February 2, 2007 Volume 108 Number 3

Oregon Senator Gordon Smith helps sidetrack minimum wage bill

UWASHINGTON, D.C. — Oregon U.S. Senator Gordon Smith helped sink a bill in the U.S. Senate Jan. 24 that would have raised the federal minimum wage from $5.15 to $7.25 per hour in three steps in slightly over two years.

A majority of senators — 54 — voted to raise the minimum wage without any attachments, but opponents threatened to filibuster the bill. It takes 60 votes to end debate (invoke cloture).

“With their amendments and delays, Republican senators tied up a minimum wage increase in more knots than you can find in a scouting handbook,” wrote national AFL-CIO blogger Mike Hall. “For 10 years when they controlled the agenda, Republican leaders used all their power to block a raise in the minimum wage. Now, after the new Democratic-controlled House passed — with bipartisan support — a simple $2.10-an-hour increase, out-of-power Republican Senate leaders are running a guerrilla war of delay with filibusters and amendments to deny minimum wage workers a raise. They even tried to repeal the federal minimum wage altogether on Jan. 24.”

Smith told the Oregonian newspaper that he voted against the minimum wage bill because it didn’t include an education tax provision that he wanted attached.

“I’ve learned in 10 years around this place that if you want something to move, you better hook it onto any train that’s moving,” Smith said on the Senate floor Jan. 24. “This is moving. And yes, I want to vote to raise the minimum wage. But I also want to put on it such things that actually help folks that we’re trying to help.”

U.S. senators — who make $165,200 a year — almost annually vote to give themselves a pay raise without including any attachments.

Sen. Edward Kennedy (D-Mass.), a leading Senate proponent of a “clean” minimum wage bill, said Republicans have 70 more amendments to attach to the bill.

There were indications senators would attach $8 billion worth of new tax breaks for small business, approved in mid-January by the Democratic-run Senate Finance Committee, as a price to get the 60 votes needed to shut off debate and pass the bill. But attaching the tax breaks would kick the bill back to the House, causing more delay.

And attaching the tax breaks angered both Change to Win Chair Anna Burger and AFL-CIO President John Sweeney.
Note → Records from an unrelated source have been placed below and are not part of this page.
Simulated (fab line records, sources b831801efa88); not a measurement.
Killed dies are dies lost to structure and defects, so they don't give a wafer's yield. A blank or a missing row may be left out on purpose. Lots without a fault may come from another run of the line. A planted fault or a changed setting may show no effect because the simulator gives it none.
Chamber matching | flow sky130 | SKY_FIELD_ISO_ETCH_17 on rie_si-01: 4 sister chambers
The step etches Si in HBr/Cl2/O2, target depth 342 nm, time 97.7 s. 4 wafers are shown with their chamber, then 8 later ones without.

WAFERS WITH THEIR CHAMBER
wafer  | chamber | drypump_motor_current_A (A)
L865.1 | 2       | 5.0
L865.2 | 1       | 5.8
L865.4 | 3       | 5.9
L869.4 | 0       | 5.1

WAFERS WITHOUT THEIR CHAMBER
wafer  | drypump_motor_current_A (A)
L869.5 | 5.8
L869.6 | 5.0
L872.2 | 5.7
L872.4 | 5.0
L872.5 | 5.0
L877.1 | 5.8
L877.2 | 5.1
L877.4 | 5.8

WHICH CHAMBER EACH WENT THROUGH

“The fight for a ‘clean’ (minimum wage) bill is over, but the fight to give America a raise is not,” Burger said. “The minimum wage increase is not dead — it is simply open now to am- endments. We will continue to work hard to prevent any amendments from being added to the bill that would hurt workers.”

Sweeney says, in the past 10 years, the Republican-controlled Congress showered corporations with $276 billion in tax breaks, plus another $36 billion aimed exclusively at small businesses.

“It's just plain wrong to ask these working families to wait even longer to receive a minimum wage increase while many of our nation’s leaders shower big business with additional tax perks,” Sweeney said.

President Bush has signaled that he would sign a bill providing for a wage increase with related tax breaks.

In a statement on its Web site, the Oregon AFL-CIO said, “Senator Smith is the only one of Oregon’s congressional delegates who is out of sync with Oregon voters on this minimum wage bill. We salute the others — including Sen. Ron Wyden, and Representatives Earl Blumenauer, Peter DeFazio, Darlene Hooley, David Wu, and even Smith’s Republican colleague Rep. Greg Walden — who supported this long-overdue raise.”

The federal minimum wage has no impact on Oregonians, as they have twice voted in favor of raising the minimum wage at the state level. Oregon has the second highest minimum wage in the nation at $7.80 an hour.